Pictures of what are claimed to be the largest-ever photographic lens have been released... and it sure is a whopper. The lens measures 1.57 meters, or 5.1 feet, in diameter and has been designed for use at the Large Synoptic Survey Telescope (LSST), which is currently being constructed in Chile, where it will be mounted in front a camera with a 3,200 megapixel sensor.
Called L-1, the lens is currently at SLAC, the Stanford Linear Accelerator Center, in California, which is assembling the super-resolution camera for the telescope. The lens is mounted with a smaller companion lens (1.2 meters / 3.9 feet in diameter) in a carbon fiber structure. Both lenses have been designed by the Lawrence Livermore National Laboratory (LLNL), and have been built over the past five years by Boulder, Colorado-based Ball Aerospace and Technologies Corp. and its subcontractor, Tucson-based Arizona Optical Systems.
The camera is budgeted to cost $168 million and is more than 90 percent complete; it is due to be finished by early 2021. A third and final lens is due to be delivered to SLAC in the next few weeks.
The 8.4-meter LSST telescope will take digital images of the entire visible southern sky every few nights. During a 10-year time frame, LSST is expected to detect about 20 billion galaxies — observing more galaxies than there are people on Earth – and will create a time-lapse movie of the sky.

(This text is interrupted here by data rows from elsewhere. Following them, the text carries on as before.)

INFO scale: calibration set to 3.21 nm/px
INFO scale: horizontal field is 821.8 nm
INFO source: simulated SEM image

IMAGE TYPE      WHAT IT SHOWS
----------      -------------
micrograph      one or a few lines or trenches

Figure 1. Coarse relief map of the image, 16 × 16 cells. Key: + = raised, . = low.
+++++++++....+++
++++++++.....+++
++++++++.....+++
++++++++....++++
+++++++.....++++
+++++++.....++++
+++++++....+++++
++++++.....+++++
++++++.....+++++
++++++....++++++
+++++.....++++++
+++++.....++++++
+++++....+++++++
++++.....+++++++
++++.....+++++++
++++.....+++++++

This data is designed help researchers better understand dark matter and dark energy, which together make up 95 percent of the universe, but whose makeup remains unknown, as well as study the formation of galaxies, track potentially hazardous asteroids and observe exploding stars.
The telescope’s camera — the size of a small car and weighing more than three tons — will capture full-sky images at such high resolution that it would take 1,500 high-definition television screens to display just one picture.